Maritime Activity Reports, Inc.

July 2, 2014

Photo courtesy of Transas

Photo courtesy of Transas

On June 1, a mass rescue simulation exercise using Transas Navigational simulator NTPRO 5000 took place within the International Maritime Mass Rescue Conference 2014 held by the International Maritime Rescue Federation (IMRF). The conference was hosted by the Swedish Sea Rescue Society (SSRS).

More than 100 participants gathered at simulator facilities of the Chalmers Universty of Technology (Sweden) and the Swedish Maritime Administration. Both organizations use the latest Transas navigational simulator NTPRO 5000. To run the exercise, both simulator facilities were interconnected on root level thus creating a large complex simulator consisting of five full mission bridges and two debriefing rooms. Main objective of the exercise was to demonstrate a methodology how to coordinate, communicate and act during a mass rescue operation.

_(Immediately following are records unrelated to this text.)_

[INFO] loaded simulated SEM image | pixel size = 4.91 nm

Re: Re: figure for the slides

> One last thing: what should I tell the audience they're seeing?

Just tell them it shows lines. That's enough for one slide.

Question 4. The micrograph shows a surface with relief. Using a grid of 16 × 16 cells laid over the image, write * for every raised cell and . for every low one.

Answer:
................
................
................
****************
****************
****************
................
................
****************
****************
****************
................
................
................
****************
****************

The simulator bridges were manned by real captains and pilots with rescue professionals controlling the VHFs for target ships and rescue centers. During the exercise, the delegates were invited to join the bridges or sit down in debriefing rooms where the exercise was monitored in real time on instructor monitors and on selective visual cameras on projector screens. Debrief was coordinated by the SSRS personnel.

Transas said conference delegates were impressed by the detail and complexity of the simulation with many seeing this concept filling a gap in the training and preparation for mass rescue operations.

IMRF CEO Bruce Reid commented, “The simulation provided by Transas for the Mass rescue conference exceeded anything we had expected and provided a fantastic focus for the next two days of the conference. The ability to move between the five bridge simulations and gain the varying perspectives the skippers were dealing with, gave many of the shore based SAR practitioners attending the conference a better appreciation of the challenges MRO incidents pose on the water.”

Transas Marine International Managing Director Ralf Lehnert said, “We are very delighted to support such an important event and the crucial missions the rescue societies provide every day. A lot of our Transas staff have been at sea and we very much appreciate the ‘back-up’ service if something is going wrong, which is the nature of human beings not being on its territory, which was originally planned to be land. Safety at sea is part of our corporate mission, since that’s why we name us Transas – Transport Safety Systems.”